BuddhaSoup wrote:The Chinese Canon differs from the Pali Canon, and it includes vinayas from other schools.
Right, and these other schools are just as legitimate as Theravāda when it comes to being heirs to the Buddha's teachings. Also bear in mind the Mahāsāṃghika literature is preserved primarily in Classical Chinese translation. The Mahāsāṃghikas were the other big branch of early Buddhism with views notably different from their Sthaviravāda counterparts. The Mahāsāṃghika also had their own Vinaya, noted even in ancient times as being the oldest Vinaya (Faxian notes this in his 5th century account of India). This is supported by the fact the Mahāsāṃghika Vinaya has only 218 precepts, among other things.
I'm not a scholar by far of the Vinaya pitaka of the Pali Canon, but as it passed through the filter of Sri Lankan monastics, it likely changed very little from the Buddha's Vinaya.
It would be unrealistic to assume things were not changed and/or evolved over time, even in Sri Lanka. Vinaya literature is a late development as far as Early Buddhism goes.
Schopen believes that the Vinaya literature and vihāra monastic system are in fact post-Aśoka (304-232 BCE):
If the compilers of the various Vinayas considered it ‘highly important’ to regulate the lives of their monks so as to give no cause for complaint to the laity, and if considerations of this sort could only have assumed high importance after buddhist groups had permanently settled down, then, since the latter almost certainly did not occur until well after Aśoka, it would be obvious that all the Vinayas that we have are late, precisely as both Wassilieff and Lévi have suggested a hundred years ago.
Even in the later inscriptions from Bharhut and Sanchi there are no references to vihāras, and they begin to appear—though still rarely—only in Kharosṭḥī records of a little before and a little after the Common Era, about the same time that the first indications of permanent monastic residential quarters begin to appear in the archaeological record for the Northwest, and this is not likely to be mere coincidence.
Quoted in Johannes Bronkhorst, Buddhism in the Shadow of Brahmanism Handbook of Oriental Studies
(Leiden: Brill, 2011), 18-19.
In any case, in ancient times as is now, the Mahāsāṃghika Vinaya is thought to be the earliest extant rendition of Vinaya literature available to us, not the Theravāda Vinaya.
To suggest that the Vinaya Pitaka of the Pali Canon is more related to the maintenance of appearances to encourage wealth building seems quite incorrect.
Academic scholarship might disagree. See citation above. The overarching concern of Vinaya literature is about maintaining image at a time when the sangha has become a landed institution and arguably an already quite capital intensive operation. This happened well after Aśoka.

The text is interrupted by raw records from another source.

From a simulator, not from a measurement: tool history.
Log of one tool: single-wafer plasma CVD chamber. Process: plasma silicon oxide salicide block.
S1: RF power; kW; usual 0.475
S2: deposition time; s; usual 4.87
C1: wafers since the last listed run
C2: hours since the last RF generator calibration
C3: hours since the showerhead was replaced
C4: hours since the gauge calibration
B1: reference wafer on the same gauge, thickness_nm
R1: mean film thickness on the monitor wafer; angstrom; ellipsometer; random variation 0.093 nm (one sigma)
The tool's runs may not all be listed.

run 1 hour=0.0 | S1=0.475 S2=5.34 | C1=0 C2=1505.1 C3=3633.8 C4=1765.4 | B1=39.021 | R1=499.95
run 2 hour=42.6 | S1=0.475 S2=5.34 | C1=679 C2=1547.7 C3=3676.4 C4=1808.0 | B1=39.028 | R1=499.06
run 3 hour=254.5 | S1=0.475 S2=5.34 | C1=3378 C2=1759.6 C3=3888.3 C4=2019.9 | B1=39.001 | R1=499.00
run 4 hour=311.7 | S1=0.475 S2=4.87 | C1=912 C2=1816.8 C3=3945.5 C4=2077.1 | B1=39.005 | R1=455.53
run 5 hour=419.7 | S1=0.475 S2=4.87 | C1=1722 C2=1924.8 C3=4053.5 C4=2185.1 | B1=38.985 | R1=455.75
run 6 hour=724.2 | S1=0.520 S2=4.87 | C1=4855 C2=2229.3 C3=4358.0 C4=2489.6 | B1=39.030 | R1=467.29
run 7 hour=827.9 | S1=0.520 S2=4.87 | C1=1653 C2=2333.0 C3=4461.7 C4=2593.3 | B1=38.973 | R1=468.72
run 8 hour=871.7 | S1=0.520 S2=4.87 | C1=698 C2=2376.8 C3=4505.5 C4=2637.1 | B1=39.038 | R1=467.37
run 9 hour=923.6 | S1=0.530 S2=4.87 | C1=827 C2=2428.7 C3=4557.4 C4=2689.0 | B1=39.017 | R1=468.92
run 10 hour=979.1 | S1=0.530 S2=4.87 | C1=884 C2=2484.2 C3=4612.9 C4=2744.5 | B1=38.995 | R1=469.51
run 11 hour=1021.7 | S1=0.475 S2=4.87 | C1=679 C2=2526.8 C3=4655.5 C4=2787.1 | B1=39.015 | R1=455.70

The truth of the matter is that the Buddhism(s) of the Theravādins and Mahāsāṃghikas were well-developed and self-conscious institutions based on
the original teachings of Śākyamuni, but not the original teachings and practices themselves.
Nobody gets to claim themselves as the original Buddhism.
Anyway, the point is that the Vinaya(s) as we have them now are a later development from a time when Buddhism became a capital intensive religion.